Professor John Ruggie, the United Nations Special Representative of the Secretary General on human rights and transnational corporations and other business enterprises (hereinafter J. Ruggie), and his team, have recently published 2009 report on ‘Business and human rights: Towards operationalizing the »the protect, respect and remedy« framework« (U.N. Doc. A/HRC/11/13/, 22 April 2009). In his recent report, J. Ruggie follows his three-pillar framework for corporate accountability for human rights outlined in his 2008 report (Protect, Respect and Remedy: A Framework for Business and Human Rights’, U.N. Doc. A/HRC/8/5, 7 April 2008.) The 2008 Report proposed a normative framework comprising of three main components: the state duty to protect against human rights violations by or involving corporations; the corporate responsibility to respect human rights; and effective access to remedies. Along the same lines, the 2009 report notes in its introduction that:
The framework rests on three pillars: the State duty to protect against human rights abuses by third parties, including business, through appropriate policies, regulation, and adjudication; the corporate responsibility to respect human rights, which in essence means to act with due diligence to avoid infringing on the rights of others; and greater access by victims to effective remedy, judicial and non-judicial. The three pillars are complementary in that each supports the others. (para.2) (footnote omitted).

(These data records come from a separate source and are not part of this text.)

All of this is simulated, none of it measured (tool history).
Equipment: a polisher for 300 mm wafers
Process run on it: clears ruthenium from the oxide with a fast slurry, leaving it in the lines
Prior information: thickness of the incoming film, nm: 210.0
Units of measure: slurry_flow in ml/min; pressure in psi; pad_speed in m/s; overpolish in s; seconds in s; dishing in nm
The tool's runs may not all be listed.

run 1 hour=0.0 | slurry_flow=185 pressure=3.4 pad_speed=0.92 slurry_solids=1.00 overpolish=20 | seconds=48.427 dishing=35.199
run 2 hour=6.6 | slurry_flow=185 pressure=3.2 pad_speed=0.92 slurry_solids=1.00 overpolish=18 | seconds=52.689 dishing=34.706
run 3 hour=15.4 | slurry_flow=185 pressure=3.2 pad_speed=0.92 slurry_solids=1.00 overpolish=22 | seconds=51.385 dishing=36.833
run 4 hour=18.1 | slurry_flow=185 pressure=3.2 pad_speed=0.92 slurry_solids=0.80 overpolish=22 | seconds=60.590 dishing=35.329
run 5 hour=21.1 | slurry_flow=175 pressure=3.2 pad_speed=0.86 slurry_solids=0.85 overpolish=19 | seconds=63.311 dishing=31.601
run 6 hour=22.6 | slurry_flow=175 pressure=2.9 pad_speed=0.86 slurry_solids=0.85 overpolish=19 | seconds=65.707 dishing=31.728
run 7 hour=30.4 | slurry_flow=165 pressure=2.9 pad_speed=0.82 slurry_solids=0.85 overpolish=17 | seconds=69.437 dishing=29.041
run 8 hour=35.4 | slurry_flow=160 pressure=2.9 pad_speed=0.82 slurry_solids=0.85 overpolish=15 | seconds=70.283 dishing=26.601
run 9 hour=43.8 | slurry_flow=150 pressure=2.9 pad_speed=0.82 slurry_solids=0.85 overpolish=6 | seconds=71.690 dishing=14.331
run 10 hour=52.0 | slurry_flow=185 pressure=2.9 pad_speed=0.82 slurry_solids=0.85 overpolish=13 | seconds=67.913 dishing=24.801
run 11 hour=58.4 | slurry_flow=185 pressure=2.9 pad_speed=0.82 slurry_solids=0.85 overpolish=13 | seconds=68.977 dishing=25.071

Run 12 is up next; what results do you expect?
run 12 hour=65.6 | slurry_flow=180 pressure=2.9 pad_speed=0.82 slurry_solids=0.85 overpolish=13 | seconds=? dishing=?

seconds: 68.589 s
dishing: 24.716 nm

Firstly, the report primarily recognizes the responsibility of States in the protection and promotion of human rights. He notes, for example that ‘there are also strong policy reasons for home States to encourage their companies to respect rights abroad, especially if a State itself is involved in the business venture – whether as owner, investor, insurer, procurer, or simply promoter.’ (para. 16). In sum, he concludes that ‘a major objective of the Special Representative’s renewed mandate is to assist Governments in recognizing those connections and advancing the business and human rights agenda beyond its currently narrow confines.’ (para. 44).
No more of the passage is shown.